El Universal, Mexico
An Anti-Gay Super Bowl?
By Lydia Cacho
It is obvious that there is a divide between homophobes and progressives inside the NFL, and this is no minor issue — recognizing this openly could transform the way in which non-heterosexuals experience football and sports in general.
Translated By Slava Osowska
4 February 2013
Edited by Lydia Dallett
Mexico - El Universal - Original Article (Spanish)
No sport (other than rugby) has such an intense concentration of pure and robust masculinity than American football. I’m writing this column as the Baltimore Ravens and the San Francisco 49ers vie for glory at the XLVII Super Bowl in New Orleans. But I’m not going to talk about what’s happening in the game, but rather what happened behind the scenes thanks to a scandal over whether there are gay players among the NFL greats.
It all began with Chris Culliver, cornerback for the San Francisco 49ers. This 25-year-old young man, originally from Philadelphia, fell into the grips of one of the most snake-like radio personalities in the United States, Howard Stern. The hirsute host asked Culliver if there are any gay guys on the team. The African-American responded without irony, “No, we don't got no gay people on the team, they gotta get up out of here if they do. Can't be with that sweet stuff. Nah … can't be … in the locker room, man. Nah.”
The response was immediate — after all, it’s a scandal that in San Francisco – a city that is, in our neighbouring country, emblematic of LGBTTI* rights – a player would demonstrate his homophobia with such passion. The public relations department for the 49ers published an extremely heartfelt apology on behalf of Culliver, which, in short, said that the player didn’t mean what he said.
Adding insult to injury, the nose tackle Isaac Sopoaga, 32, and the linebacker Ahmad Brooks, 29, both with the 49ers, publicly denied having consented to appear in a public service announcement for the prevention of bullying against gays in sports (apparently after being hounded by antigay fans). The video can be seen on YouTube at: “It gets better Issac Sopoaga” or http://youtu.be/h86A3N78uHs.** It is obvious that there is a divide between homophobes and progressives inside the NFL and this is no minor issue — recognizing this openly could transform the way in which non-heterosexuals experience football and sports in general.
We should ask Kwame Harris (the famous 49ers offensive tackle from Stanford who later went over to the Oakland Raiders, which he left a few years ago) what’s it’s like to live in hiding. Other players and some ESPN commentators were shocked when they found out that Harris was gay after he was arrested for fighting with Dimitri G, his ex-boyfriend who had lived with him for several years. Silence surrounded him. No one dared ask about his depression after so many years of hiding his sexual identity in order to be able to play a sport in which being a “real man” is valued above all else. What is certain is that, without wanting to, young Culliver sparked a pivotal debate inside the NFL. Although its leaders can reject diversity, like the military did in its day, perhaps they will have to learn to live in the real world, where recognition and respect for diversity strengthens the individual and makes us better people.
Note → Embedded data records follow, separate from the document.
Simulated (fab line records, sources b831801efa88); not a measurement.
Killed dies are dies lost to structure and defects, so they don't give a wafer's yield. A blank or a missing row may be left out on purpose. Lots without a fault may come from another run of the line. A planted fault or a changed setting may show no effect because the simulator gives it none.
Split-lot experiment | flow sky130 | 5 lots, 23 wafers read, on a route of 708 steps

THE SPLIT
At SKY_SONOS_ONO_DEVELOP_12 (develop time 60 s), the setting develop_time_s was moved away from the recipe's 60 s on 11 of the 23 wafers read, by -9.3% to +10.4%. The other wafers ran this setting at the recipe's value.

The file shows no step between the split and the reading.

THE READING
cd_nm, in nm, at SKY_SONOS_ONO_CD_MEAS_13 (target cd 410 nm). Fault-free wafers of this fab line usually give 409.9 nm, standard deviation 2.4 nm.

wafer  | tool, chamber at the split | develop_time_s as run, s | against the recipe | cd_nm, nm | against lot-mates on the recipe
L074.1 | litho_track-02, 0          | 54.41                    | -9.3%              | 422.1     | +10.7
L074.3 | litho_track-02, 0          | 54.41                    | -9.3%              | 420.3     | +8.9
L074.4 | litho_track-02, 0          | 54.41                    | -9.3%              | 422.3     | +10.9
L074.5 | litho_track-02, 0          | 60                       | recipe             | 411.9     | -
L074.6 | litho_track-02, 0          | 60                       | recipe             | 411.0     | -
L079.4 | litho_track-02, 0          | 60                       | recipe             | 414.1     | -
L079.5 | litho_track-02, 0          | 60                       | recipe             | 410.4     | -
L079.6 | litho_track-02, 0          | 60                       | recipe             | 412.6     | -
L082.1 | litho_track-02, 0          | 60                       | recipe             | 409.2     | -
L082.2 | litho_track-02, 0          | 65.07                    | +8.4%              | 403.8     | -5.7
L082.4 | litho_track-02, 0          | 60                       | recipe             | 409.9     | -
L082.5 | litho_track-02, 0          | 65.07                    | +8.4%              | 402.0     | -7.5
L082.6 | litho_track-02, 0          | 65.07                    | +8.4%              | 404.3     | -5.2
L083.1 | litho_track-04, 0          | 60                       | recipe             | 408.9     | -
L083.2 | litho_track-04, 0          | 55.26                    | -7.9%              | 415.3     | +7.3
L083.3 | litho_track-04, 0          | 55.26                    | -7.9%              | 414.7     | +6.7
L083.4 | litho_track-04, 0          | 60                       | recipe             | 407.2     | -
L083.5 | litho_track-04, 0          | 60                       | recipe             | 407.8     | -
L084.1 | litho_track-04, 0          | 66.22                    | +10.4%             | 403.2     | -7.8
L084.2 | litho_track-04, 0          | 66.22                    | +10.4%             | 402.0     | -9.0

American football is admired by millions of men of all ages, who, in many cases, idolize, admire and follow the example of strength and professionalism of its players. In many ways, these players shape public opinion, are role models and, whether or not they like it, are part of the strengthening and renewal of certain cultural values.
As soon as the game is over, 49ers management has said it will send Culliver to sensitivity training on homophobia. For now, the conservative, anti-gay wing has won the battle, organizing this Super Bowl’s gospel celebration with its myriad of anti-LGBTTI singers. Regardless of whether they deny it, (in this case) sports are paradigmatic of masculinity and it’s high time for masculinity to be understood holistically. It’s unbelievable that these great athletes live in fear of harassment from their teammates, journalists and some members of the NFL.
Several famous athletes understood this. What would professional tennis be without the bravery of Martina Navratilova, who burst out of the closet, just as Amelie Mauresmo did later at the Australian Open? The WNBA and women’s basketball haven’t been the same since Sheryl Swoopes, the female Michael Jordan, set an example for young people with a singular idea: to be a champion is to be authentic.